LAWS(DLH)-2025-5-143

RAKESH KUMAR GULATI Vs. DIRECTORATE OF ENFORCEMENT

Decided On May 07, 2025
Rakesh Kumar Gulati Appellant
V/S
DIRECTORATE OF ENFORCEMENT Respondents

JUDGEMENT

(1.) The present application under Sec. 483 of the Bharatiya Nagarik Suraksha Sanhita, 2023, (for short, 'BNSS'), read with Sec. 45 of the Prevention of Money Laundering Act, 2002, (for short, 'PMLA'), has been filed seeking regular bail in CC No. 01/2024, arising out of ECIR No.: GNZO/09/2021, under Ss. 3/4 of the PMLA, registered with Directorate of Enforcement/respondent. The said ECIR was registered in respect of predicate/scheduled offence in FIR bearing No. RCCHG2020A0021, dtd. 31/12/2020, under Sec. 120B read with Ss. 406, 409, 420 of the Indian Penal Code, 1860, (for short, 'IPC'), and Sec. 13(2) read with Sec. 13(1)(d) of the Prevention of Corruption Act, 1988, (for short, 'PC Act'), registered with CBI, ACB, Chandigarh.
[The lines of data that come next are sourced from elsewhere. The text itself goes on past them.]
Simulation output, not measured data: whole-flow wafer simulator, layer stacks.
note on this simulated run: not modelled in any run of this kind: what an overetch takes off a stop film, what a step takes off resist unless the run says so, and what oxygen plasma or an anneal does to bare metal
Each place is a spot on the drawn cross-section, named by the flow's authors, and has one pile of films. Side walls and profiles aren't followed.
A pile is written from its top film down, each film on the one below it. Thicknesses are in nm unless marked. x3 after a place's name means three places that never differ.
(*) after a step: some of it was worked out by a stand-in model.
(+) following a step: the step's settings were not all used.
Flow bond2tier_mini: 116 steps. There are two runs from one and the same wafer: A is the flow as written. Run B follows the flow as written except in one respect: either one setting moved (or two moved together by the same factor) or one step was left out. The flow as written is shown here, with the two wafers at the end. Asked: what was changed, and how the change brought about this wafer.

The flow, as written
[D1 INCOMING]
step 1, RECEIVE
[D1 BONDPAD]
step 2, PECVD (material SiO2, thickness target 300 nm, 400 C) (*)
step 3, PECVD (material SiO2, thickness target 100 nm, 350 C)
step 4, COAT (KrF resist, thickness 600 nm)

(2.) The present ECIR arises out of FIR/RC being RCCHG2020A0021 which was registered with CBI on a complaint filed by the then Chief Manager of Punjab National Bank, Hindu College Branch, Sonipat, Haryana, against M/s Sunstar Overseas Ltd. (for short, 'accused company') and its directors. As per the said FIR, accounts of 5 banks, namely, PNB, ICICI Bank, IDBI Bank and State Bank of India were declared NPAs (NonPerforming Assets). It was alleged that the accused company had availed various credit facilities from 'Consortium of 9 lender Banks' ,[Punjab National Bank; Corporation Bank; City Union Bank; Karur Vysya Bank; Karnataka Bank; Canara Bank; ICICI Bank; IDBI Bank; and State Bank of Patiala] and had diverted/siphoned off the said loan amount, thereby, failing to repay the said loan amounts to the banks. It was also alleged that the accused company had also violated terms and conditions of the loan agreements in respect of hypothecated goods as the said goods were disposed of without depositing sale proceeds in their Cash Credit Accounts. The case of CBI is that M/s Sunstar Overseas Ltd., accused company, through its directors/promoters/employees and others, had committed fraud by siphoning and diverting funds, criminal misappropriation, criminal breach of trust, cheating, fraud etc., thereby causing wrongful loss of approximately, Rs.951.88 Crores to the consortium of 9 lender banks. It was further alleged that the accused company, after July 2017, failed to submit stock report for as undertaken by it to the consortium of lender banks and subsequently, the said loan accounts of the accused company were declared NPAs w.e.f. 31/3/2015 by the Statutory Auditor on 31/3/2017 which was approved by the consortium of lender banks approved a Master Restructuring Agreement Package on 7/11/2015. The allegation against the accused company was that it through its directors had sold its entire stocks, but the sale proceeds were not being deposited with the bank in the loan accounts. It was also alleged that the accused company had advanced sums received by way of the credit facilities for investment in real estate, which is non-core business activity of the accused.

(3.) In correspondence to the aforesaid, on an application filed by ICICI Bank Ltd. under Sec. 7 of the Insolvency and Bankruptcy Code, 2016, (for short, 'IBC') before the National Company Law Tribunal (for short, 'NCLT') Corporate Insolvency Resolution Process (for short, 'CIRP') proceedings were initiated against M/s Sunstar Overseas Ltd. on 20/7/2018, wherein, an Interim Resolution Professional was appointed for the accused company. NCLT vide order dtd. 12/9/2019 approved the resolution plan of the Resolution Applicant, Ajay Yadav & Co., body of individuals, through its Special Purpose Vehicle, M/s Umaiza Infracon LLP, ('Umaiza') for a total amount of Rs.196.00 Crores. Thus, on implementation of the same, total shareholding of the accused company was to be held by Umaiza. It is alleged that, during the course of investigation, it was revealed that Ajay Yadav &Co., held by Ajay Yadav, as well as active partner of Umaiza, was acting on the directions and advice of the ex-directors/promoters of the accused company so that they can indirectly acquire the accused company while it was undergoing CIRP.